Debut Novelist Tom Pyun Book Launch
Schedule
Tue Dec 03 2024 at 08:00 pm
UTC-05:00Location
Magic City Books | Tulsa, OK
Tom will be joined in conversation by Karl Jones, alumnus-in-residence from the Tulsa Artist Fellowship.
Tom Pyun didn’t begin writing creatively until the age of thirty-five. He studied sociology at Vassar College and public health epidemiology at Columbia University. After an almost two-decade-long career in the philanthropic, nonprofit, and governmental sectors, he has finally accepted his calling as a storyteller, artist, and healer.

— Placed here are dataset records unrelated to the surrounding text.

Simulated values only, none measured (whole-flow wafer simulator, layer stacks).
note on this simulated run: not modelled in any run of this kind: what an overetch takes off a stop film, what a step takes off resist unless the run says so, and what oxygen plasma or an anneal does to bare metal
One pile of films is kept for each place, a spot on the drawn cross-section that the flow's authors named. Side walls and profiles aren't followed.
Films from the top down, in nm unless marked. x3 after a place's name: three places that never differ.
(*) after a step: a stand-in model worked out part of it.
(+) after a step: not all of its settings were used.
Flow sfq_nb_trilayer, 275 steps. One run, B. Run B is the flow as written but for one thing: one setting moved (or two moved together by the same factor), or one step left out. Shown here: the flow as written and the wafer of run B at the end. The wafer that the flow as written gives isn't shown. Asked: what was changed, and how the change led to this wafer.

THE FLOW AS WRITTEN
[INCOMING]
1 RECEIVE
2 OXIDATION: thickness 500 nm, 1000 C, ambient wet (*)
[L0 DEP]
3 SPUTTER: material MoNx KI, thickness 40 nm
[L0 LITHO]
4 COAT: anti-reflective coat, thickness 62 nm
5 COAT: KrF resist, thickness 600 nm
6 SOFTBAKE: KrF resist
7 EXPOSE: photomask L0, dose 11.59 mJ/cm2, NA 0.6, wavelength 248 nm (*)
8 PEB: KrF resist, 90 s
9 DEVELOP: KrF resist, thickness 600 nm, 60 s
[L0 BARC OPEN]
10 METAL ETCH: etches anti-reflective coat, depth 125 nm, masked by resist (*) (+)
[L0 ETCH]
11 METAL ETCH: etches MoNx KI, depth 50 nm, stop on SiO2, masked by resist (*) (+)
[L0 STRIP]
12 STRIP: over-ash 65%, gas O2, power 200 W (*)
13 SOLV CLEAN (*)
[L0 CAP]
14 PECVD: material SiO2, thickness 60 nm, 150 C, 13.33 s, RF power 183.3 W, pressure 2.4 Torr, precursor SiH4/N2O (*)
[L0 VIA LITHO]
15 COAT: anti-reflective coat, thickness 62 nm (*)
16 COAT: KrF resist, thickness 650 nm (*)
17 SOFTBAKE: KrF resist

Tom’s debut novel, Something Close to Nothing has been “A bold, outrageous, and often hilarious exploration of growing up while facing the ever-changing nature of queer identity and what it takes to feel alive.” –Steven Rowley, Thurber Prize-winning author of The Guncle
Something Close to Nothing will be published by Bywater Books on November 12. You can reserve a copy in store or if you are unable to attend the event, you can order a copy to be signed by Tom at: https://magiccitybooks.square.site/product/something-close-to-nothing/2986
About Something Close to Nothing
First comes surrogacy, then comes the messy gay breakup in Tom Pyun’s tragi-comic debut novel that asks, is it ever too late to finally face yourself and grow up?
Winston Kang and Jared Cahill seem like the perfect couple. When they check in for their flight to Cambodia, where they’re headed to meet the surrogate carrying their baby girl, even the woman at the airline counter recognizes it: “I’m so happy that marriage is legal for you guys,” she says.
But while Jared is already planning for their second kid–half white like him, half Korean like Wynn–Wynn isn’t ready to give up his dreams of becoming a hip-hop dancer to become “the hostage of a crying, pooping terrorist.” So he does what anyone in his position would do: He leaves Jared at the airport.
Wynn sets off on a journey around the globe, trying to figure out what it means to put himself first, from auditioning for Misty Espinoza’s comeback tour to organizing a Prince-themed flash mob. Oceans away, Jared starts to panic that no one in his life can talk to Meryl about her period or what it’s like to grow up Asian American.
Told in alternating points of view, Pyun’s sardonic and addictive page-turner confronts questions of race, identity, and privilege, pulling at the loose threads of the American Dream and facing the question of whether it’s ever too late to finally face yourself and grow up.
Tom Pyun earned his MFA at Antioch University Los Angeles and has been awarded fellowships by the Vermont Studio Center, VONA, and Tin House. His creative fiction and nonfiction have appeared in The Rumpus, Reed Magazine, Joyland, and Blue Mesa Review. His essay, “Mothers Always Know,” was nominated for a Pushcart Prize and Best of the Net 2015.